[Zope3-dev] i18n, unicode, and the underline

Mon, 14 Apr 2003 13:06:28 -0400

> From: Shane Hathaway <shane@zope.com>
> 
> >>That still leaves the literal string "hole", and IMHO it's a really big 
> >>hole.  Three methods have been suggested for patching this hole: 
> >>prefixing all literal strings with "u", calling the unicode() builtin in 
> >>code that concatenates strings, or using 'python -U'.  Since 'python -U' 
> >>doesn't quite work, we only have the first two options for now, and both 
> >>are a burden for the programmer.  One requires uglifying the source, and 
> >>the other requires deeper knowledge than we wanted to require of 
> >>programmers.  Ouch.

> Guido van Rossum wrote:
> > I've forgotten the context...  Why you would want string manipulation
> > functions to return Unicode even when the result can be expressed as
> > ASCII?

> From: Shane Hathaway <shane@zope.com>
> 
> Hmm, Python does try very hard to hide the difference between ASCII 
> strings and Unicode, so you have a good point.  What's missing is the 
> ability to clearly distinguish between ASCII strings and binary strings. 
>   When a function that expects only ASCII or Unicode gets a binary 
> string, it might blow up, but not every time, and the source of the 
> error is often hard to find.  This has caused pain for Zope 3 developers.
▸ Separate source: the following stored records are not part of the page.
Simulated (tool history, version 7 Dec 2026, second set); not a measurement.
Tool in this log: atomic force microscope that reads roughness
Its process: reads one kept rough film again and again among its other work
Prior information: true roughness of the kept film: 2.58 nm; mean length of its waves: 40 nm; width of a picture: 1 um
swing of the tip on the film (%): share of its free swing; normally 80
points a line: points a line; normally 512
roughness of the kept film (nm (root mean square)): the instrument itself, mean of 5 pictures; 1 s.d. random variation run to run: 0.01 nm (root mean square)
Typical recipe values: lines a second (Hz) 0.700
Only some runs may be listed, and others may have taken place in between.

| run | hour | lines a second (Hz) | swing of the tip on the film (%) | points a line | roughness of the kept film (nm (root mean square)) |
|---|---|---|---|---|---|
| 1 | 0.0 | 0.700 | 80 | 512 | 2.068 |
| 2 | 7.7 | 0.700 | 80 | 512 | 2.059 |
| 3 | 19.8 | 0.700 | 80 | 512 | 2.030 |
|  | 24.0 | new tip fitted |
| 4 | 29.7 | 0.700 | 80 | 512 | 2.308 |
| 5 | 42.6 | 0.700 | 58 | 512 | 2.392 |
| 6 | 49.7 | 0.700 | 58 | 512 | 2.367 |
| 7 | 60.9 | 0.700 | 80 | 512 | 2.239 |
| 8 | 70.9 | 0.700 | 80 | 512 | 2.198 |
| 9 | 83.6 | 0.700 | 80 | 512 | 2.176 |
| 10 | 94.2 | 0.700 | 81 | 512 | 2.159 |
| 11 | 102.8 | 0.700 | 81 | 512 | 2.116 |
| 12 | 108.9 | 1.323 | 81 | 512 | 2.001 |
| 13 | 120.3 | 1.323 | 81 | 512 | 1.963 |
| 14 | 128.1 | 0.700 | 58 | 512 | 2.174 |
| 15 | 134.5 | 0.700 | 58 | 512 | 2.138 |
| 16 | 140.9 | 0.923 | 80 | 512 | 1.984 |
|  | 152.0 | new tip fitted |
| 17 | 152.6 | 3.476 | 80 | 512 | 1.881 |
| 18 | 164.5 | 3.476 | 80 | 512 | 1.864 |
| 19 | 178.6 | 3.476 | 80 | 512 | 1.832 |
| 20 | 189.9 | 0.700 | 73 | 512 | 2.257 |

What were the sources of binary strings in the cases where it caused
pain?  Were they string literals or read from a file or socket?

> What if strings had a "binary" flag?  Any attempt to combine a
> binary string with a Unicode should fail, even if the binary string
> has all of the high bits unset.  Literal strings should be ASCII
> strings unless they have any characters with the high bit set or
> they have '\0' characters.
> 
> Errors in combining strings with Unicode would probably be caught
> earlier this way.  This would be a little different from the new
> byte array type, since binary strings would be immutable and share
> implementation with ASCII strings.

Alas, that's a language change, and an odd one at that.  I'm not sure
that it solves the problem right.  I first need to understand the
problem better though to think more about a solution.

So far the problem still sounds like "combining non-Unicode strings
and Unicode strings causes problems", and it's hard to propose a
single solution to that... :-(

--Guido van Rossum (home page: http://www.python.org/~guido/)